6.6 | / 10 |
Users | 3.2 | |
Reviewer | 4.0 | |
Overall | 3.2 |
Private eye Tom Welles is hired by a wealthy widow to discover whether a "snuff film" found among her late husband's private belongings is authentic or not. He travels to Los Angeles to investigate and is aided by Max, an employee at an adult video store.
Starring: Nicolas Cage, Joaquin Phoenix, James Gandolfini, Peter Stormare, Anthony HealdThriller | Insignificant |
Crime | Insignificant |
Drama | Insignificant |
Mystery | Insignificant |
Video codec: MPEG-4 AVC
Video resolution: 1080p
Aspect ratio: 2.36:1
Original aspect ratio: 2.39:1
English: DTS-HD Master Audio 5.1 (48kHz, 24-bit)
English: DTS-HD Master Audio 2.0 (48kHz, 24-bit)

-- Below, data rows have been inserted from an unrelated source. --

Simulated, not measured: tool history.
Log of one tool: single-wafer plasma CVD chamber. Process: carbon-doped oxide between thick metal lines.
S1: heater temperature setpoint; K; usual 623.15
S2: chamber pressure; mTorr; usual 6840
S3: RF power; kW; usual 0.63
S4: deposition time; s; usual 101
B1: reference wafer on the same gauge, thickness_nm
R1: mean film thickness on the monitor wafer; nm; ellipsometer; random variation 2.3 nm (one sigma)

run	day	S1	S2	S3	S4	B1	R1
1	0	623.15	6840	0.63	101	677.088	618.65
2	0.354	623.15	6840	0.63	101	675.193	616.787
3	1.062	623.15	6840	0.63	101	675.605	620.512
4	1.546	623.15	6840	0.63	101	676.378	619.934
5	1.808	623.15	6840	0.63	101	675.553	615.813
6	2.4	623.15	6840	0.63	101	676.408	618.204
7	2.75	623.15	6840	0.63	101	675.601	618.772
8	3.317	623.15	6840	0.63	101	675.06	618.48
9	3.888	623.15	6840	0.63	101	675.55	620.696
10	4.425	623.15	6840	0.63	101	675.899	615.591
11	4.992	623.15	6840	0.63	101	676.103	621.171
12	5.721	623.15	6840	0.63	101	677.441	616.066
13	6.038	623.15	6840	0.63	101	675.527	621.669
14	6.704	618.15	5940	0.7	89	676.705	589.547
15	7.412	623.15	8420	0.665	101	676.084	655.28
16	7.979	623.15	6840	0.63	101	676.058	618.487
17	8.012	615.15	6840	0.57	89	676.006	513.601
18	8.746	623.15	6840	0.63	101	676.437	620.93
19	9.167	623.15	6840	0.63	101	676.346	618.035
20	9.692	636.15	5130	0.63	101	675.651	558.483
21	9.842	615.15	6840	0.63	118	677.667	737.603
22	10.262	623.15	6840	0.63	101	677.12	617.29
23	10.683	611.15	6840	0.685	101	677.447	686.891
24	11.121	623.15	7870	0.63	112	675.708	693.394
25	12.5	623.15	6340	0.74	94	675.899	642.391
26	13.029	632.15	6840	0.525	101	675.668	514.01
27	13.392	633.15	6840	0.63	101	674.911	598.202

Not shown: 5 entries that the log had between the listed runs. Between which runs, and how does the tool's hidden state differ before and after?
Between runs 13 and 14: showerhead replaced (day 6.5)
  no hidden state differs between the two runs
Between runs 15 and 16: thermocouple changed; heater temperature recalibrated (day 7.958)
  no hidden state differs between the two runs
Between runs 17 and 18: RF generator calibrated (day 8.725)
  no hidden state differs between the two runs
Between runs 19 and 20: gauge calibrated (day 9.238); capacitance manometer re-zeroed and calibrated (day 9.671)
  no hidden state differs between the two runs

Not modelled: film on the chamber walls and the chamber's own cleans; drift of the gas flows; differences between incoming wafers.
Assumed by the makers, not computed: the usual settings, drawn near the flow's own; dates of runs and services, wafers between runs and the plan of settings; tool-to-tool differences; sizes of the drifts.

5.1: 3392 kbps; 2.0: 1697 kbps
English SDH
50GB Blu-ray Disc
Single disc (1 BD)
Region A (locked)
Movie | 4.5 | |
Video | 4.0 | |
Audio | 3.5 | |
Extras | 2.5 | |
Overall | 4.0 |
"Everybody's afraid of this script." These were the cautionary words Columbia's executive triumvirate gave to Joel Schumacher about directing Andrew Kevin Walker's script, 8MM. Amy Pascal, John Calley, and Lucy Fisher had approached various directors about the project but they all passed until a copy of the screenplay reached Schumacher. The UCLA grad was burned out and reeling from the reception of Batman & Robin (in more ways than one) but eager to tackle dead-serious material with a hard edge. As the versatile director recollects in a exclusive new interview, an Australian film critic had recommended Romper Stomper and its main star, Russell Crowe. Schumacher and Crowe discussed doing the film all hand-held and the Aussie had fresh ideas about approaching the role of a private eye searching for a teen runaway that apparently appeared in a snuff film. Columbia learned that Nicolas Cage was also available and interested, although the studio unsurprisingly wanted a more conventional narrative. Schumacher was enthusiastic about both actors and leaned on Calley to choose his star. Calley picked Cage to portray PI Tom Welles.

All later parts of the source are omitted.